I also stumbled over this a while back and silly me trusted the compiler hint and tried to implement Step for a custom type as a solution, which obviously failed.
I agree that the stable compiler should not talk about unstable trait bounds and lead the user down a path to nowhere.
Stable rustc gives error messages mentioning unstable traits without any regard for whether they’re stable or not. See these three:
"foo".find(123u8);
Error: u8 does not impl Pattern
error[E0277]: the trait bound `u8: Pattern` is not satisfied
--> src/main.rs:2:16
|
2 | "foo".find(123u8);
| ---- ^^^^^ the trait `FnMut(char)` is not implemented for `u8`
| |
| required by a bound introduced by this call
|
= help: the following other types implement trait `Pattern`:
&'b String
&'b [char; N]
&'b [char]
&'b str
&'c &'b str
[char; N]
char
= note: required for `u8` to implement `Pattern`
note: required by a bound in `core::str::<impl str>::find`
[1u8, 2, 3].join(f64::NAN);
Error: `[u8]` does not impl `Join<_>`
error[E0599]: the method `join` exists for array `[u8; 3]`, but its trait bounds were not satisfied
--> src/main.rs:5:17
|
5 | [1u8, 2, 3].join(f64::NAN);
| ^^^^ method cannot be called on `[u8; 3]` due to unsatisfied trait bounds
|
= note: the following trait bounds were not satisfied:
`[u8]: Join<_>`
unsafe { 2_f32.to_int_unchecked::<String>() };
Error: `f32` is not `FloatToInt<String>`
error[E0277]: the trait bound `f32: FloatToInt<String>` is not satisfied
--> src/main.rs:3:39
|
3 | unsafe { 2_f32.to_int_unchecked::<String>() };
| ^^^^^^ the trait `FloatToInt<String>` is not implemented for `f32`
|
= help: the following other types implement trait `FloatToInt<Int>`:
`f32` implements `FloatToInt<i128>`
`f32` implements `FloatToInt<i16>`
`f32` implements `FloatToInt<i32>`
`f32` implements `FloatToInt<i64>`
`f32` implements `FloatToInt<i8>`
`f32` implements `FloatToInt<isize>`
`f32` implements `FloatToInt<u128>`
`f32` implements `FloatToInt<u16>`
and 4 others
note: required by a bound in `core::f32::<impl f32>::to_int_unchecked`
But I don’t see a problem with these unstable traits being mentioned. You aren’t meant to implement them anyway even if they were stable. The error message gives you something to search in std docs and then click “Implementors” to find what you can use, whether it’s stable or not.

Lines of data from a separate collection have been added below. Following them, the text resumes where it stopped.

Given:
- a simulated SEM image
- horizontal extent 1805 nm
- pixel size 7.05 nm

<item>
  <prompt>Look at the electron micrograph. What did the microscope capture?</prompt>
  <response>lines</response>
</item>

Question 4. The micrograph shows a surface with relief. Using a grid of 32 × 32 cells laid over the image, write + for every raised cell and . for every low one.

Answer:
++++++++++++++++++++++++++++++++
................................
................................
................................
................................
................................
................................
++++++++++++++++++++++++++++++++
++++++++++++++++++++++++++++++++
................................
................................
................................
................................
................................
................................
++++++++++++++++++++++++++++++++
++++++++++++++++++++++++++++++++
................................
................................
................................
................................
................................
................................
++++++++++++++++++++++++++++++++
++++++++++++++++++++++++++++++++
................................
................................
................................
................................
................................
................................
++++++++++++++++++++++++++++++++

This is an important thing to learn with compiler errors about traits: if the compiler says Type: Trait isn’t satisfied it does not try to imply in any way (in general) that “you should implement Trait for Type”. If will tell you such things also in situations where e.g.
the orphan rules wouldn’t allow you to write the impl to begin with, or
the trait comes with restrictions that make it impossible to implement anyway (e.g. Copy is a common example where people sometimes misinterpret error messages as a hint that “you should implement Copy for Type”), or
the real error is that you passed a different type than you wanted in the first place, or
it would be undesirable to do the impl for other reasons
I do agree with @cod10129 posters that unstable traits can be actually nicer than some other errors; the documented trait impls do serve as easy-to-understand documentation of the “set of types that support the operation”. It’s much less approachable if you encounter language features where something only works for a specific set of types that you’d need to look up deep in the language reference.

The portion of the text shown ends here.